Bitcoin hovered near $111,000 on Saturday, extending a modest rebound from last week’s lows as traders cautiously re-entered risk.
Ether rose 3.5% to $3,970, BNB and Solana rose more than 3% while XRP jumped 4.5% to lead gains among majors. Cardano’s ADA was unchanged while Tron’s TRX fell 5%, leading losses among majors.
Traders seem willing to pick at strength again, particularly in tokens with clearer catalysts a week after a $19 billion liquidation event wiped off risk-taking behaviour among market participants.BNB’s 5 rally this week followed renewed optimism around Binance’s prospects after founder Changpeng Zhao received a pardon from U.S. president Donald Trump, with some traders reading it as the end of an overhang that’s weighed on the token since late 2023.
“This is a massive moment for the industry,” said David Namdar, CEO of CEA Industries, which holds one of the largest BNB treasuries. “We believe CZ’s pardon is more than an inflection point for him personally, but also for BNB and potentially for Binance, paving the way for greater access to the U.S. market.”
Solana, meanwhile, continues to attract institutional flow and is increasingly treated as a liquidity proxy for risk-on sentiment. SOL’s 5% gain makes it one of the few majors to post a positive week, even as broader appetite for altcoins remains muted.

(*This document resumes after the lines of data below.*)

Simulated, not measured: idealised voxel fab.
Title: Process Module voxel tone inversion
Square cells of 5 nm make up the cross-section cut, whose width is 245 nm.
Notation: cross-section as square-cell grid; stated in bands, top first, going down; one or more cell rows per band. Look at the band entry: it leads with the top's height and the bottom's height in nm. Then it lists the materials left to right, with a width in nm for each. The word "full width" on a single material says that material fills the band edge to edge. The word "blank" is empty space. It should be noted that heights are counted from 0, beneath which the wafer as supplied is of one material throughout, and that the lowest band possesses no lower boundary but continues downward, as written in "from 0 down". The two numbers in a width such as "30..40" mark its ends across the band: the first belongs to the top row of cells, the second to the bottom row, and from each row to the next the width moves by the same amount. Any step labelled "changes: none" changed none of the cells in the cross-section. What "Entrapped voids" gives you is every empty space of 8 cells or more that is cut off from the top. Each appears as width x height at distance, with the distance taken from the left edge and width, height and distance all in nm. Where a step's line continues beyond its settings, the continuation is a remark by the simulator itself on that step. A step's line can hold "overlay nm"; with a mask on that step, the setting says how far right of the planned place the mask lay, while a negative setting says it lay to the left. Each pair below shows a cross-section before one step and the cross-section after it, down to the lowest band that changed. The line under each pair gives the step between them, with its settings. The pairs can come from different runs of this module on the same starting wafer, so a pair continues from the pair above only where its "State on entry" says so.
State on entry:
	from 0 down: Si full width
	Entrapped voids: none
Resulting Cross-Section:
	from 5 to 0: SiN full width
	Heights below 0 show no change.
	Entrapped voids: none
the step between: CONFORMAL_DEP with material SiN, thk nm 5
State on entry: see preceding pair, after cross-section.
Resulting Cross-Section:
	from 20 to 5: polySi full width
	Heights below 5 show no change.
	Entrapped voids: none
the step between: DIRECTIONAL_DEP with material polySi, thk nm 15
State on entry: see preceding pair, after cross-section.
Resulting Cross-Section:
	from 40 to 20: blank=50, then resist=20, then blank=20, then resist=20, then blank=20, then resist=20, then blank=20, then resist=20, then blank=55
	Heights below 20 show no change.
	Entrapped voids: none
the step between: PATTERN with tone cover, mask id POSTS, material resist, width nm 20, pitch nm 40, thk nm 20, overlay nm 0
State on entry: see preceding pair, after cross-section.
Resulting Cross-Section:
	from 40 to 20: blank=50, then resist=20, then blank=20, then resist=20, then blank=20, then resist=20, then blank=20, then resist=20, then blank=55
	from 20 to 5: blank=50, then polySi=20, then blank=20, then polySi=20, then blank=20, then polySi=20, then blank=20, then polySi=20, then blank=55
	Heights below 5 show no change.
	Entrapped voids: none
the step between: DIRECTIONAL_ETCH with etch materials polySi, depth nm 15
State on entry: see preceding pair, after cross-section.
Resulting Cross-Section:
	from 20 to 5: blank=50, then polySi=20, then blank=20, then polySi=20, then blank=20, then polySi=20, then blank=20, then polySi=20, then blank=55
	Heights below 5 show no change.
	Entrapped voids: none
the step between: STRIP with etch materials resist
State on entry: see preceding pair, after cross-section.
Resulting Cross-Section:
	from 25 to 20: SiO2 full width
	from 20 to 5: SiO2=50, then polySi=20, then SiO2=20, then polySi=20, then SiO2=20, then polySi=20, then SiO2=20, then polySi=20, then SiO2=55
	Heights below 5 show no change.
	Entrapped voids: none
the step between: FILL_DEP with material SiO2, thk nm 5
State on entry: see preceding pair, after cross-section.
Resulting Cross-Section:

Still, this isn’t a return to full risk-taking. The market is adjusting to a slow grind higher after October’s record liquidation event, which erased nearly $20 billion in open interest and left leveraged traders shell-shocked.
Since then, funding rates have normalized, perpetual volume has dropped sharply, and spot buying has taken the lead — a sign that longer-term money is starting to nibble again.
“Bitcoin held the key $105,000 level through the flush, and that seems to have stabilized confidence,” said Nick Ruck, director at LVRG Research. “We’re optimistic that the markets can improve as long-term fundamentals draw investors back, even if macro volatility keeps the upside contained.”
Underneath the surface, sentiment remains mixed. The fear index has hovered near 25 for days, suggesting conviction is still low even as positioning resets. But on-chain activity — especially among whales and ETF inflows — continues to signal accumulation rather than exit.
October has been defined by forced selling and false starts and on track to become the worst since 2015, dampening an otherwise bullish month that averages over 25% returns for bitcoin.
As such, bitcoin’s strength above $110,000 is keeping the structure intact, but traders are choosing rotation over expansion, preferring selective exposure rather than broad speculation.
And for a market that’s spent most of the month bracing for the next liquidation wave, that alone counts as progress.